# Thread: Abs. Max and Min.

1. ## Abs. Max and Min.

I'm having trouble finding the absolute max and min. This is the question:

Find the absolute maximum and absolute minimum values of f(x)=(x^(2/3))*((x^2)-4)

This is what I have so far:

F'(x)=(8/(3(x^1/3)))*((x^2)-1)

Critical #'s I got: x=0(undefined), x=1, x=-1.

Now I don't know if I got the right critical #'s and also I dont know if I have to plug them back into the f(x) or f'(x).

Any help?

2. ## Re: Abs. Max and Min.

Yes, you have the correct derivative and critical numbers. You may want to use the fact that the given function is even to simplify things a bit, i.e., you need only analyze the function for non-negative values of x. So use either the first or second derivative test to determine the nature of the extremum, and look at the limit of the function as x goes to infinity. What do you find?

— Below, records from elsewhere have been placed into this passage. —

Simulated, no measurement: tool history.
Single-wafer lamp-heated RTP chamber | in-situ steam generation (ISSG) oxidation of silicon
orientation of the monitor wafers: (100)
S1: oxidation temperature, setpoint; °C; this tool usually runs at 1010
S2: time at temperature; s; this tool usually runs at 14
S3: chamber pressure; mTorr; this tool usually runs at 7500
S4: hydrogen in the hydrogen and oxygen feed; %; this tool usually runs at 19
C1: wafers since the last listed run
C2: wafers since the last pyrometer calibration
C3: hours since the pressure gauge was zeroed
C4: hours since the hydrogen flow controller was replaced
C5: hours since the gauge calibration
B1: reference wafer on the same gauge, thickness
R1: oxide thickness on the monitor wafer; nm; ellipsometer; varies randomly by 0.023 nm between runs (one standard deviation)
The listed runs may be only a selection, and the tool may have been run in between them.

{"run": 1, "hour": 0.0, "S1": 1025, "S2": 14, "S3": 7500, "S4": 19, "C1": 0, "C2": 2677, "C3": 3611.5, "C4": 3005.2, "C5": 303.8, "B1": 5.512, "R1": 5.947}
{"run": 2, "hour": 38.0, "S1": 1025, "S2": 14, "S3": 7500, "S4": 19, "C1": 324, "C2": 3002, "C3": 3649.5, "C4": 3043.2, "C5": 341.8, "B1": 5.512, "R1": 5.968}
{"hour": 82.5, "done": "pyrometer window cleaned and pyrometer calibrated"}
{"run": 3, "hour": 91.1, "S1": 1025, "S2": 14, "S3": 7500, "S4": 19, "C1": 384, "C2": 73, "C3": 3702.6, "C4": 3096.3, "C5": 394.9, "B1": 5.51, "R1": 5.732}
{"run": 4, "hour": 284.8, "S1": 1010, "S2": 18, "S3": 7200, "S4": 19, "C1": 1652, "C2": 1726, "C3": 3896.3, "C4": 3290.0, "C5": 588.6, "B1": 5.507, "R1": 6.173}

3. ## Re: Abs. Max and Min.

Sorry I forgot to post that the interval is in between [-2,3]

4. ## Re: Abs. Max and Min.

Well whenever I plug my critical numbers backs into the first derivate i get that when i plug in x=1 then its positive. When I plug in x= -1 its negative. So this means in between the two there is a minimum?

5. ## Re: Abs. Max and Min.

Ah, well then you simply need to evaluate the function at the end-points of the interval, as well as at the critical numbers. The smallest of these values is the absolute minimum and the largest of these values is the absolute maximum. What does the fact that the derivative is not defined at x = 0, but the function is suggest?

6. ## Re: Abs. Max and Min.

That there is a point there but its not differentiable? I don't get what you mean by evaluate. I have the critical numbers and the endpoints. Do I plug them back into f(x) or f'(x)? I'm confused? Lol

7. ## Re: Abs. Max and Min.

This means there is a "cusp" at this point, given the symmetry across the y-axis that an even function has.

When I say evaluate the function at the critical numbers and the end-points, I mean plug these numbers in for x into the original function. These are the only points at which extrema can occur on the given interval.

8. ## Re: Abs. Max and Min.

Okay yes cusp is what I was looking for.

Okay so I plugged in all my critical numbers and endpoints back into the original equation.

This is what i got:
f(1)=-3
f(-1)=-3
f(0)=0
f(-2)=0
f(3)=10.4
So these points show where the max and min occur?
Abs min: f(-1)=f(1)=-3?
Abs max: f(3)=10.4?

9. ## Re: Abs. Max and Min.

Unless you are asked to use a decimal approximation, I would give the absolution maximum as $5\sqrt[3]{9}$.

10. ## Re: Abs. Max and Min.

Ah, it doesn't ask for decimal approximation. Did you get 5sqrt[3](9)? Or is that just more accurate than 10.4?

11. ## Re: Abs. Max and Min.

That's the exact value of f(3):

$f(3)=(3)^{\frac{2}{3}}(3^2-4)=\sqrt[3]{3^2}\cdot5=5\sqrt[3]{9}$